There’s a reason many of us Nigerians living abroad are local celebrities in our overseas bases.
It’s the same reason many of our relatives in Nigeria fall over themselves to get our attention and don’t mind if some of us have to sell drugs, import written-off car parts or bales of underwear already worn by foreigners. It’s the exact reason why Western Union backed the Igue festival: remittances.
Because I, like 30 million other Africans living outside our continent send money home, the lady at my local Cheque Centre knows my name and actually asks how I am feeling. In fact, we have an unspoken agreement where I walk in and she says: “Hi there, Ruona…the usual?”

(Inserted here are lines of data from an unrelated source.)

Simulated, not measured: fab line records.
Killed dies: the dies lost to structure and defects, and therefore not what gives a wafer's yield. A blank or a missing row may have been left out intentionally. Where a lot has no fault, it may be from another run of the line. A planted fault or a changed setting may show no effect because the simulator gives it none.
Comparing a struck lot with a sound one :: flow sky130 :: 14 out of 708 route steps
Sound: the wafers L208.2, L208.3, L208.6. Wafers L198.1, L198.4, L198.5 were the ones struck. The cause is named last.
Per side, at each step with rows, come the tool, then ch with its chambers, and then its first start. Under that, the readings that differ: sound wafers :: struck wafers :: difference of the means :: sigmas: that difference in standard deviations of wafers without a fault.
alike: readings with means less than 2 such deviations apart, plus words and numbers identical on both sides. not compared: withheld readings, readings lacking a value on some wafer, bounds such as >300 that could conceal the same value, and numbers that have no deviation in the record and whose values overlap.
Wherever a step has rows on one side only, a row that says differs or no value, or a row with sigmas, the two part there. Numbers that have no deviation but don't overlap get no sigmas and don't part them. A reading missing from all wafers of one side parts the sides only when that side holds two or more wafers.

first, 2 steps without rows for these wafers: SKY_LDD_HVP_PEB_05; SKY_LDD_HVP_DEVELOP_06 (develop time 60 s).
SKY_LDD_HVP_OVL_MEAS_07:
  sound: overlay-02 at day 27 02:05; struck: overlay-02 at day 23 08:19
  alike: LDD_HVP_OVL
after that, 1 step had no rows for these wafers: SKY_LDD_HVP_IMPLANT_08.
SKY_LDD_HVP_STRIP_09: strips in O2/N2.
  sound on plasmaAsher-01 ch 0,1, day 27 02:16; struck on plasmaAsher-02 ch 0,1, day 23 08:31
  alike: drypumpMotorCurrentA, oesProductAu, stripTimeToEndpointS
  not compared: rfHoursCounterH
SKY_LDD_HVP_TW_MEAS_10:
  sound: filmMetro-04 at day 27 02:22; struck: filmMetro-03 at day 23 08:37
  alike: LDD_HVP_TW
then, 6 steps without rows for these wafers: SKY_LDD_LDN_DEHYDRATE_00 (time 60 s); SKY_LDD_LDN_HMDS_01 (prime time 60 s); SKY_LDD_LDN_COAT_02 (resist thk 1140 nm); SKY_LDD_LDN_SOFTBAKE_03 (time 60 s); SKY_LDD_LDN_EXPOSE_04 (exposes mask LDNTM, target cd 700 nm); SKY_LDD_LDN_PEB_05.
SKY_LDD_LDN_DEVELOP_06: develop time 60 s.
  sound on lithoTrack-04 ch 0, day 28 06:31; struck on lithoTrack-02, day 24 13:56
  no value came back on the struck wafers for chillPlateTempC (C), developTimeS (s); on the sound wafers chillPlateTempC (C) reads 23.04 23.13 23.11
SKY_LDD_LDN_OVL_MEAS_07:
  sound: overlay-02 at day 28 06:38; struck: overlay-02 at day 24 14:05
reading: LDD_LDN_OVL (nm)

I either nod or will raise the required amount of fingers to indicate how many more hundreds of pounds will be added for the transaction of the day.
The rest of you should not be too quick to raise your noses at our few seconds of fame; UN figures show that “as a share of total investment in a country, remittances represented 57% in Nigeria.”
In fact, the African Development Bank says funds sent to Nigeria and Egypt together accounted for 64% of total remittances to Africa. Nigerians sent home US$ 21 billion and Egyptians sent US$18 billion in 2012.
If you still are not impressed, then let me tell you the average sweat and gore that goes into sending money home. No, I’m not talking about standing in some shop stacking shelves or trekking on the streets prostituting my female organs—I am too un-athletic and married for all that.
I’m talking about the brainwork and legwork that goes into transferring money home. Anyone who sends money home at least once a month will likely have this routine.
Your computer/laptop/smartphone’s search history includes phrases such as: “GBP to NGN,” “Change money online western union” or “opening times *Western Union vendor name*.”
When the request comes from home it doesn’t matter if we have only seen the insides of a university because we clean its toilets, or that we have a bunch of useless degrees and one PhD. We all turn into investment bankers of sorts, seeking the best deal for our clients, aka free-loading family members.
Some of us already know the exchange rates—mainly because it’s the first thing we check before even having morning sex—the rest of us will run a quick check on Google, converting GBP or USD or Cedis to Nigerian Nairas. If the president has just had the bright idea to sack his dandiest CBN governor or the fools at Boko Haram have been daft enough to kill innocent souls, or crude oil decides to do whatever the heck it does, then we may break out in a praise-worship session thanking God for the fall of the Naira.
If the folks in our countries of residence have decided to announce the recession isn’t going away or more cuts will be made to the damn budget, then we have no choice but to let out a sigh and send curses to our lazy relatives who think we all pick money off a tree in our backyards here.
Either way, depending on the urgency of the need, we may choose to read some news articles to see why the exchange rate is all over the place and ascertain if it will last. At this point you can see the similarities between us and the finance gurus. We monitor the markets just as well.
Some of us will simultaneously check online how much the Western Union folks want to cream off what we’re sending. If the Naira has fallen, we really can’t be bothered to feign sadness because we get more Naira for fewer Sterling notes.
If the Sterling is weak, then we get more creative and fiddle with the books. We will usually check what rates MoneyGram can give us, then check out Ria and end up begging the Nigerian guy in the cubicle at some Asian shop to help us wire it through his UBA account so we pay the barest minimum in transfer fees. All depends on spending power, see?
Next begins the spiritual cycle. We begin to pray that the Naira continues to go down low like those cellulite-riddled females in Olamide’s videos. In fact, the past few weeks where £1 has been the equivalent of N270-N260 has seen us all smiling to our Western Union vendors. I know of people cashing in by being able to purchase a house at this time, and paying up tuition fees in advance in Nigeria before the numbers do a U-Turn.
So don’t hate on us, because as the Waffi proverb says; “e need bad for one person so that e go better for anoda person.”
Long may the Naira go down low, so our Sterling can go farther and pay for grander weddings and automobiles in Nigeria.
But truth be told, in times like this there is only one thing that ruins our parole; when someone in Nigeria decides to pay you for services rendered—in Naira.
By the time the Naira makes its way into our overseas account…go figure.
It seems we African immigrants can never win. Oh well.
As always, excuse me while I find my crowbar, folks – I need to extricate my tongue from my cheek.